There's an old reporter's rule that says "Follow the money." While photographer and writer Krista Schlyer may have avoided that particular aspect of homeland security and who benefits from the billions spent on the militarization of the Southwest border, the rest of her powerful new book is right on the money.
Continental Divide: Wildlife, People, and the Border Wall is a strange and wondrous book. It relates, in colorful photos and breathless prose, the story of the U. S.-Mexico border in the dawn of the new American Century of Fear. In many ways an ugly story about what we've become, it's also a love story about one of the world's loveliest places. It is about our home.

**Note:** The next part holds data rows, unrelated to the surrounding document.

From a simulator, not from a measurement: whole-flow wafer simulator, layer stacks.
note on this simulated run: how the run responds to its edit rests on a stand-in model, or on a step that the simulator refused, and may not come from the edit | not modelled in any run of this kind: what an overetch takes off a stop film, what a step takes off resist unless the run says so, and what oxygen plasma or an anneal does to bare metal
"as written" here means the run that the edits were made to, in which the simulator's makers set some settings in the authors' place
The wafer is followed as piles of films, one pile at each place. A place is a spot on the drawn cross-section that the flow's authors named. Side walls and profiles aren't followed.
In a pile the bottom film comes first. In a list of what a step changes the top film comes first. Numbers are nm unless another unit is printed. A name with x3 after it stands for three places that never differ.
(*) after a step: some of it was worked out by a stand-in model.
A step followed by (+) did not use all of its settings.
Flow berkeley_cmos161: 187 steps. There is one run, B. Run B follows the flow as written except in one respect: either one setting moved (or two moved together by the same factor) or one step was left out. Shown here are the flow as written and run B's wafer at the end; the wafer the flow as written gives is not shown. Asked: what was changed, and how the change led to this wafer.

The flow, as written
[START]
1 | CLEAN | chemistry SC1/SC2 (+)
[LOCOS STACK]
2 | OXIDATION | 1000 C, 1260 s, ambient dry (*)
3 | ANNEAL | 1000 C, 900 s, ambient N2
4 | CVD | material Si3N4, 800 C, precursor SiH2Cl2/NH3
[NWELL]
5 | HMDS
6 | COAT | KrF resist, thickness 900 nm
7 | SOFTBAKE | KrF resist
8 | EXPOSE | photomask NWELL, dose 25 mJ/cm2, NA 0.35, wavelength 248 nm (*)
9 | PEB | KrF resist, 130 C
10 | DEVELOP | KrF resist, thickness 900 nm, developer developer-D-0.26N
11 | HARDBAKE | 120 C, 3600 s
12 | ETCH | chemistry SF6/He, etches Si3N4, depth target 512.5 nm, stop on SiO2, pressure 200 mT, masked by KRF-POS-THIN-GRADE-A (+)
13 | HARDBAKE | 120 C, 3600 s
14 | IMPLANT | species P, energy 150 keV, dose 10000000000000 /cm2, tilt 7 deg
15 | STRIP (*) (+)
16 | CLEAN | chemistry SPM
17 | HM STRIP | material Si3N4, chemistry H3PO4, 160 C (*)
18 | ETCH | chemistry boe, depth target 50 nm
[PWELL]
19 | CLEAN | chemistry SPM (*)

It is ironic that one of the countries that clamored loudest for the removal of the Berlin Wall has now embarked on a massive wall-building project of its own. We have stabbed a massive steel structure "through the heart of one of the continent's richest and rarest ecological and cultural regions." We have created a police state in the region along our southern border. We have become the bad guys, bypassing our own laws, seizing private property, decimating our natural and human environment, flagrantly violating human rights, creating policies that have directly led to the horrific deaths of thousands of poor people (and untold numbers of our precious animals and plants), and turning a blind eye to the creation of violent criminal organizations.
Schlyer shows that the wall is ultimately a failure—it doesn't do what it was designed for, yet the disruptions to land, culture and ecosystems are monstrous.
At our peril, we thumb our noses at history and its lessons and proudly wear our ignorance on our sleeves. The border wall is an embarrassment, an abomination, an insult to all true Americans. The wall is a catastrophe—if we fail to acknowledge this, we are lying to ourselves. This book clearly explains why.
But Schlyer's argument is carefully entwined within the complex natural and human history of this region, where two vastly different nations slam up against each other in what formerly was an invisible line on a map or, at most, a few rusty strands of barbed wire. Nature, as is always the case in classical economics, is completely ignored and bears the brunt of our latest folly.
The book's gorgeous photos range from wildlife to human portraits and from art shots to landscape photos. There is a single illustration of the somewhat bizarre, even grotesque, 1872 painting by John Gast called "American Progress." It features a blond goddess floating magically through the air at the forefront of Manifest Destiny, her diaphanous white gown held up on her left side by a single protruding nipple (we may slaughter Injuns, Meskins, and buff'lo, but by Gawd we're modest!).
If there's any weakness in the book, it's a failure to clearly offer and discuss specific solutions. However, that should not detract from its value as an overview of why this whole border thing is a big deal and important for all of us. If I wanted my dear old mother in Indiana to understand what's going on along the border, I'd send her this book.
Continental Divide should make you angry. Furious even. It is about tyranny. The U. S. government has lost control, not of its border, but of itself. The environmental and social destruction being done in the name of homeland security is appalling and ignores real solutions. It shows America at her worst and most jingoistic. The emperor state has seldom been more naked than it is here, portrayed in this clear-eyed, honest book. In many places I was deeply struck by the simple beauty and grace of Schlyer's prose.
She ends with a thoughtful reframing of "the border question":
The question is not: How do we keep people out of the United States who are poor and desperately need work? But rather: How do we best share a border with a country whose economic realities are different from our own, and how do we protect the natural world that connects us and is precious to both nations?
Krista Schlyer has thrown down a challenge to all of us—surely we can do better as Americans than to hide behind a giant steel wall like frightened children.